The defendants alleged that the proceedings were inadmissible for delay, the events having occurred approximately 16 years prior to the institution of the proceedings, and were statute-barred pursuant to inter alia the Statute of Limitations 1957. The defendants applied to the High Court to either have their “delay point” heard as a preliminary issue pursuant to Order 25 of the Rules of the Superior Courts (RSC) or for a modular trial pursuant to the court’s inherent jurisdiction and/or Order 36, rule 9(1) RSC.

The plaintiff maintained that she had been of “unsound mind” and so qualified for an extension of the limitation period pursuant to s.49 of the Statute of Limitations. The defendants highlighted that the plaintiff had issued personal injuries proceedings in 2006 arising from an alleged assault whilst she was imprisoned, and that she was capable of instructing solicitors then.

The High Court

Mr Justice Simons firstly observed that the application would be more properly brought pursuant to the court’s inherent jurisdiction and/or Order 36, rule 9(1) as in applications for the trial of a preliminary issue there must be agreement in relation to the material facts of a case. The court referred to Donatex Ltd v. Dublin Docklands Development Authority [2011] IEHC 538 as authority for the proposition that an application for a modular trial should not be used as a “backdoor method” of seeking a determination on a preliminary issue where the court would not have facilitated same.

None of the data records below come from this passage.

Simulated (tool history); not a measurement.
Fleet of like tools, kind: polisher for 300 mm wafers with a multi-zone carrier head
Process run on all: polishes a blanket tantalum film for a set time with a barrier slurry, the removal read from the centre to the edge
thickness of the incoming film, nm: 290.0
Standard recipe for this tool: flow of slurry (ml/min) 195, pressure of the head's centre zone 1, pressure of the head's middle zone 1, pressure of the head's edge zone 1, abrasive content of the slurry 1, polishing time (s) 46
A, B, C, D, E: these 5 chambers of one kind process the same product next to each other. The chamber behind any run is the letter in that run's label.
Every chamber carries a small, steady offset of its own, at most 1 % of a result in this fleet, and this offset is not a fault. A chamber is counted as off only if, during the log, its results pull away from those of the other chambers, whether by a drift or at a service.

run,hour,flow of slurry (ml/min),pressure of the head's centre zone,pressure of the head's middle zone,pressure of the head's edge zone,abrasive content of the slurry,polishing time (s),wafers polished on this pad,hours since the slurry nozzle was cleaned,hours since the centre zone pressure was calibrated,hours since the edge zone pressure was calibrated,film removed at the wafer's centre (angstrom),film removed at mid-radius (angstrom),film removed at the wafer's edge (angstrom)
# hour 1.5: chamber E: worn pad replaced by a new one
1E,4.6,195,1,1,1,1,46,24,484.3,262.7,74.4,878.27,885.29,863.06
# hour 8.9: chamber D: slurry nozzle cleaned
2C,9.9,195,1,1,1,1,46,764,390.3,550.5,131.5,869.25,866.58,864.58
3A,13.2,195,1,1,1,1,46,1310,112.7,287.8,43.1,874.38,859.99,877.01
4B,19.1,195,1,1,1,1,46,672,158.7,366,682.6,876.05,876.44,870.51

Mr Justice Simons then considered the relevant criteria in respect of the court’s inherent jurisdiction to order a modular trial as set out in McCann v. Desmond [2010] IEHC 164, [2010] 4 I.R. 554 and Cork Plastics (Manufacturing) v. Ineos Compound U.K. Ltd [2008] IEHC 93, including issues of prejudice, savings of time and cost, whether a modular trial would genuinely assist the litigation by resolving the issues and whether there would be a significant overlap in the evidence and witnesses relevant to all modules.

The judge considered that in order to decide whether a modular trial would result in a saving of time and costs, it was necessary to compare the nature and extent of the legal and factual issues which would arise at the modular trial with those likely to arise at the substantive hearing.

Finding that a modular trial on the delay point would focus on the plaintiff’s state of mind during the limitation period, Mr Justice Simons confirmed that “the plaintiff would have to establish that she was labouring under a statutory disability, i.e. was of ‘unsound mind’, as of the date of the accrual of her respective causes of action. The plaintiff would also have to establish that she had instituted proceedings within either two or six years of her statutory disability ceasing. This would, presumably, necessitate the plaintiff establishing that she was of ‘unsound mind’ up and until, at the very earliest, 2013.”

The High Court set out that a modular trial would mainly consist of a consideration of the plaintiff’s mental health in the years following her first term of imprisonment, with the plaintiff and experts from both sides likely to give evidence, and likely with submissions on the concepts of “unsound mind”, “psychological injury”, on the relevant legislation and the implications, if any, of the plaintiff’s institution of personal injuries proceedings in February 2006.

Estimating that a modular trial on the delay point would take no more than one or two days to be heard, Mr Justice Simons contrasted this with counsel’s estimation of two weeks for the hearing of the substantive action, finding that the substantive hearing would be much longer and the documentation to be considered would be different, with extensive discovery required in advance of the substantive hearing.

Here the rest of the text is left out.